A few years back I had blogged about creating your own 3rd Party vSphere Content Library enabling customers to take advantage of different types of storage backing than just vSphere Datastores. The primary requirement was that the content endpoint was accessible over HTTP(s), which meant that a number of solutions could be used from a simple web server like Nginx to an advanced distributed object store like Amazon S3 for example.
The workflow to create a 3rd Party vSphere Content Library on S3 is fairly straight forward, here is high level summary:
- Organize the content on a local system (desktop)
- Run a python script to index and generate the Content Library metadata
- Upload the Content Library to S3
A disadvantage of the above solution is that each time you need to update or remove content, the entire process would have to be repeated again, including re-uploading the changes. Not only was this time consuming from an operational standpoint but now you also needed to also keep a full copy of all the content locally which can be several hundred gigabytes, if not more.

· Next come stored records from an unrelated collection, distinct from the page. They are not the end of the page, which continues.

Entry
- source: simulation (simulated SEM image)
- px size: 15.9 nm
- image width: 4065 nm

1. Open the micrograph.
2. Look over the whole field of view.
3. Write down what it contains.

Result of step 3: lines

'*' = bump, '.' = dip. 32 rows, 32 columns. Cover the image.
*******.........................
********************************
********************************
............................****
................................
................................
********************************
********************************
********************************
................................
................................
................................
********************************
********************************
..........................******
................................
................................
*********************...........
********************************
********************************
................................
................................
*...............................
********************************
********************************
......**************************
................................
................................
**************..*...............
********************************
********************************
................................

This topic was recently brought back up again by Gilles Chekroun, an SE in our Networking and Security Business Unit who reached out to see if there was a solution to help his customer who was running into this challenge. Over the last couple of weeks, I had been working with both Gilles and Eric Cao (Content Library Engineer) on how we could enhance the existing Python script which indexes and generates the Content Library metadata to also support running directly on Amazon S3 bucket.